Once, while out with his nonna, my son, who was just learning to talk, proudly identified the backside of a strange woman standing beside them: ‘Culo!’ My extended Italian family members were highly amused by my mother-in-law’s subsequent retelling of the episode. I, on the other hand, was mortified yet sadly unsurprised, for neither my husband nor some of his relatives refrain from removing the colour from their speech in the presence of children.
I am not the only English-speaking expat who has noticed the discrepancy between comfort levels. ‘I have a huge problem with what appears to be a complete lack of concern about swearing in front of kids,’ says Jonnel Licari. ‘There is a cultural difference for sure,’ agrees Jennifer Hall. ‘Just this morning [I heard] a mother keep saying cacchio to her infant son!’ ‘My husband and my mother-in-law say cazzo all the time,’ complains Ellie Giorgio. ‘When my son was three he said it, and I just told him that we say cavolo and if he heard daddy and nonna say it he should tell them off.’

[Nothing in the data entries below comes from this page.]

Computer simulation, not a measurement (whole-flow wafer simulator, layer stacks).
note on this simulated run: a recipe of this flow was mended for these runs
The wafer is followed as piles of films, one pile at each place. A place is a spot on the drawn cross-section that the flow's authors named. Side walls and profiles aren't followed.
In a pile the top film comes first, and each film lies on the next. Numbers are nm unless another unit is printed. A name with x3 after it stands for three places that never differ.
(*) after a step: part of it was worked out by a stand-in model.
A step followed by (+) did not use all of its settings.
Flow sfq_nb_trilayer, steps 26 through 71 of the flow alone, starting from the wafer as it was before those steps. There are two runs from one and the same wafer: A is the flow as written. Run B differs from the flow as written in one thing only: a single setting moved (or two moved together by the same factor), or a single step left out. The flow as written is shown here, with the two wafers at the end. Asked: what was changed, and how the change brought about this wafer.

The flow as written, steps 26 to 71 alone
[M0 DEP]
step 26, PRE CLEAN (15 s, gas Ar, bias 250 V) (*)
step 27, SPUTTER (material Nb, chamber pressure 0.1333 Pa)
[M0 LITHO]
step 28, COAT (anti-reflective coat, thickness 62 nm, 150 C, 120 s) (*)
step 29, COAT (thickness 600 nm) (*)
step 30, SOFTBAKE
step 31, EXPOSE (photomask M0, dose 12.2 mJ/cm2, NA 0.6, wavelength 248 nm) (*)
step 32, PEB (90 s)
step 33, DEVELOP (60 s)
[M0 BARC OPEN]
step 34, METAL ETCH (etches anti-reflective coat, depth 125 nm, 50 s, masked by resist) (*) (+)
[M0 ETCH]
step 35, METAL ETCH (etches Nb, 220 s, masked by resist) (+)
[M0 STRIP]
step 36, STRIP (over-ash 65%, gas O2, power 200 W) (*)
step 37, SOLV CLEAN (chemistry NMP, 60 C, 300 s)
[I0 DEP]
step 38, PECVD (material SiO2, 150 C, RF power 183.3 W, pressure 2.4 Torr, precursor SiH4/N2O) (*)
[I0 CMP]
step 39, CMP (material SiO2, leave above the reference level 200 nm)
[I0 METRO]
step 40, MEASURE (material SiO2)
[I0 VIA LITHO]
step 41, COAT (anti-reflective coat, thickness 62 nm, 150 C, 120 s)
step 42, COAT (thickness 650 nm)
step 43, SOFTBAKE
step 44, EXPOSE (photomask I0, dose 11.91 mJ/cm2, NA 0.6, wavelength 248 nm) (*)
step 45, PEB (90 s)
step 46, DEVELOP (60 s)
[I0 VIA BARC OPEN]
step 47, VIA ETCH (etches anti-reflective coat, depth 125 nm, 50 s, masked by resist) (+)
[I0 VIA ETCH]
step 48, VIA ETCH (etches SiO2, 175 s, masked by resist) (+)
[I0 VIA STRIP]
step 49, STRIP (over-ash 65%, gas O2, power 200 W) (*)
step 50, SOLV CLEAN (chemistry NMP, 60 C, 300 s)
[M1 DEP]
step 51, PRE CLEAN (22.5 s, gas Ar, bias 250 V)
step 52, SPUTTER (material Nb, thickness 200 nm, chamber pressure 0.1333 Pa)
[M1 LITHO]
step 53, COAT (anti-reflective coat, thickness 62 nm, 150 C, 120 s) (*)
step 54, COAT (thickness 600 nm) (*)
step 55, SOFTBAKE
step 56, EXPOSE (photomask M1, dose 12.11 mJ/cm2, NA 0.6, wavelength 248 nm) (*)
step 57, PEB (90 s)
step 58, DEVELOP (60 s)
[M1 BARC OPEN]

Indeed, the equivalent of ‘dick,’ most often used in contexts English speakers would say ‘shit,’ is arguably the most popular way for Italians to curse. ‘It’s the word that slips the most from my husband’s mouth,’ admits Molly McIlwrath, whose two-year-old surprised her by saying it. ‘And yes, I admit, mine too, when angry in Italian and among people I’m close to. It’s so engrained in the daily speech at times here, especially during election period!’ Kirsteen Travers agrees: ‘It is so commonplace it doesn’t pack a very sweary punch, and my mother-in-law doesn’t bat an eyelid when people say it in front of her. But you would never say ‘dick’ in front of any British mother-in-law—that would be shocking.’
One might be tempted to chalk up this clash to a simple puritanical-versus-passion-fuelled issue. However, when it comes to blasphemy, the tables are turned. ‘It seems that scatological profanity is less bad [to Italians],’ says Miriam Hurley. ‘I think culo sounds at most as bad as ‘damn’ to us and the other way around.’ I am inclined to agree. Expressions that would make a devout, old Italian lady faint just sound silly to me: ‘God is a wolf,’ ‘the Virgin Mary is a pig.’ OK, maybe that second one is bad, but nowhere near as strong to my ears as the c-word, for example.
Despite being grounds for immediate expulsion from the Italian Big Brother reality TV show, many Italians nevertheless blaspheme with regularity. And some English speakers raising kids here, while noticing the cultural difference, are relaxed about it. ‘The occasional f-bomb is nothing compared to stringing them together with the intention of causing hurt and destroying someone,’ says Alyson Long. ‘Have I ever done this in front of my daughter? Once or twice when provoked.
Trampling my kid to get on the free Ikea bus will do.’ Elizabeth Petrosian feels similarly: ‘Perhaps because we have removed the ‘mystique,’ my kids almost never swear and seem to have little interest [or] fascination with the whole subject. To me creative swearing has a place in culture, whether it be Elizabethan England, a Dublin pub in the 1970s or modern-day Tuscany. I’d even argue that certain people elevate swearing to damn near an art form.’